To make this very clear, I don’t think anyone involved with the project is saying that rapists themselves are that confused about their behavior. I interviewed co-editor Jaclyn Friedman about this last week (you can hear it here; I think it’s a really good interview, with all credit to Jaclyn for being awesome), and she made the point well. Men who rape have their own issues,* and no one is suggesting that a little more belief in female desire will fix them. But what can be changed is a culture that coddles rape. If we can shift the paradigm from one where sex is something men want and women give to one where it’s seen as a collaboration, we would start to see any level of coercion as unacceptable, and rapists couldn’t get away with hiding in the “gray” area between pressure and force. (I wrote a really long post a long time, suggesting that the conservative view of sex is that it’s a competition, and the liberal one is that it’s a collaboration, the difference between basketball and playing in a band, for instance. It seems to have disappeared in our server changes, but tigtog quoted it extensively.) Reading this anthology, I’m more convinced than ever that this pleasure-affirming view of women would have many more benefits than just making it harder to get away with rape. It would mean that reproductive rights were unassailable, and that domestic violence would also be harder to get away with, as people moved away from viewing women in heterosexual relationships as being essentially servile. It would make relationships between men and women more fun for everyone involved, because you’d be partners in crime instead of stuck in a tense relationship where each one is trying to get something out of it at the other’s expense. It would make homophobia even more nonsensical, because if sex is about pleasure, and pleasure is good, then trying to define some pleasures as bad on the arbitrary nature of how the genitals fit together makes no sense at all.

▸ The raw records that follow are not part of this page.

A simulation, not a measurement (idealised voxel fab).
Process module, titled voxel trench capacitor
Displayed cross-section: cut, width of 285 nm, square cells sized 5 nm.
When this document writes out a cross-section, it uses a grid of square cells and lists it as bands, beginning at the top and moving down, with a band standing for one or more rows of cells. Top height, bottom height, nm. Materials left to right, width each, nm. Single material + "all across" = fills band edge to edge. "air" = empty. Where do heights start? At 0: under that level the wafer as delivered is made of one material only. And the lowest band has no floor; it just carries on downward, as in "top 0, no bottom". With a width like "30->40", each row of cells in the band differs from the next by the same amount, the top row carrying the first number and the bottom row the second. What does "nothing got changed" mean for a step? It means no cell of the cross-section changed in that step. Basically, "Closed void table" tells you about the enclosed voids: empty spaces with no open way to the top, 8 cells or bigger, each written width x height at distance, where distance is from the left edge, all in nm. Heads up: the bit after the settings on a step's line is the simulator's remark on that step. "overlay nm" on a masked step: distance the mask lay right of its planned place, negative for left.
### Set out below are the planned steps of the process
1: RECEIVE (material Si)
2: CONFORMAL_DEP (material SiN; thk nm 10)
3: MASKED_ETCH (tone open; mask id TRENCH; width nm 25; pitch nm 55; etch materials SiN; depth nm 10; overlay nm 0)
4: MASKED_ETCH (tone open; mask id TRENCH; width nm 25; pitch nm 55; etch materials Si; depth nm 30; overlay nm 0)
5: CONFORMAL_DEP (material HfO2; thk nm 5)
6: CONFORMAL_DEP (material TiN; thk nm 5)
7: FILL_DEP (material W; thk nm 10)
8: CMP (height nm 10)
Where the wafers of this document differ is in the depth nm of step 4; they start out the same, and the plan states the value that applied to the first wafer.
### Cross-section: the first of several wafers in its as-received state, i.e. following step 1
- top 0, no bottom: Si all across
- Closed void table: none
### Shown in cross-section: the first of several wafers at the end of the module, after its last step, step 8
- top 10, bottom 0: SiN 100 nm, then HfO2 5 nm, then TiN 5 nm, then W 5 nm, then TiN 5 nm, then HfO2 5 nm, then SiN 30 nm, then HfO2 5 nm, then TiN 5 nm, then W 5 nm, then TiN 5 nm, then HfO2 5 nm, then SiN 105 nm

The essays attack the problem from a lot of different angles, so if you think it’s going to be a hard read because it’s such an emotionally draining topic, think again. There are a lot of really sad pieces about the effects of rape culture, including Latoya Peterson’s eye-opening essay “The Not-Rape Epidemic”. But there’s a lot of fun pieces that touch on the positive side of pleasure affirmation, such as Heather Corinna’s imaginative piece about what a world that really honored female sexuality would be like (short answer: the sex would be a lot hotter) and Hanne Blank’s inspiring piece defending the right of women to define virginity for themselves. There’s a minimal amount of grating writing (two essays, at the most) in the pseudo-scientific hippienik vein, a surprising feat since sexual assault discussions have a component of talk about healing, and once that word is introduced, hippienik language is pretty much inevitable. (Seriously, fantasies of kneecap-breaking helped me heal post-assault a lot faster that waggling crystals at my chakras ever could.) There’s essays that might be about dark subjects, but are still wildly readable because they’re so funny, like Kate Harding’s piece about how the “rape is a compliment” fallacy is used frequently to both attack fat women and minimize the violent reality of rape. Lee Jacob Riggs talks about the anti-rape component of working in a feminist sex toy shop, which was fun. The only essay that made me want to put down the book and post critically about it was Stacey May Fowles apology for female sexual submissives, and not because she’s wrong to defend them, but because the essay pointedly ignores the real source of feminist discomfort, which is male sadism that finds an outlet in BDSM. I want someone to write that essay, especially since there’s a tendency in feminist writing to spend all our attention on female behavior while ignoring male behavior, which reflects mainstream tendencies that make rape apology seem so natural. (After all, the attention is all on why she wore that skirt/attended that party/went on that date and not on why he raped.)
What’s really great about this book is that it’s so readable, and so it’s a perfect book to hand off to someone who wants to know more about feminist thinking about the rape culture, but who is easily spooked by radical feminists who’ve been thoroughly demonized, like Andrea Dworkin. You can’t condemn this book as being “anti-sex” when it’s anti-rape, which is a common tactic for rape apologists. In reality, as this book demonstrates beautifully, our rape-coddling culture is the one that’s anti-sex. Radically reinventing sex so that it’s a collaboration instead of a conquest isn’t bad for sex. You don’t really know how good it can be until you’ve had it in circumstances where everyone involved feels safe and free.
*I suspect, from my own experiences, the experiences of other victims I’ve talked to, what I’ve read, and what kind of violent imagery and rhetoric gets passed around your more misogynist circles, that most rapists are simply bullies who feel powerful when they terrorize women. They may eroticize it or they may not, but their main aim is a sadistic desire to dominate. It’s really not that complicated. That said, I could write volumes about how masculinity is constructed in our culture in such a way as to breed rapists, because so many men think to be men at all, they have to be domineering, and rape is a quick fix for that desire, especially if you’re angry at women as a group for making your feel vulnerable.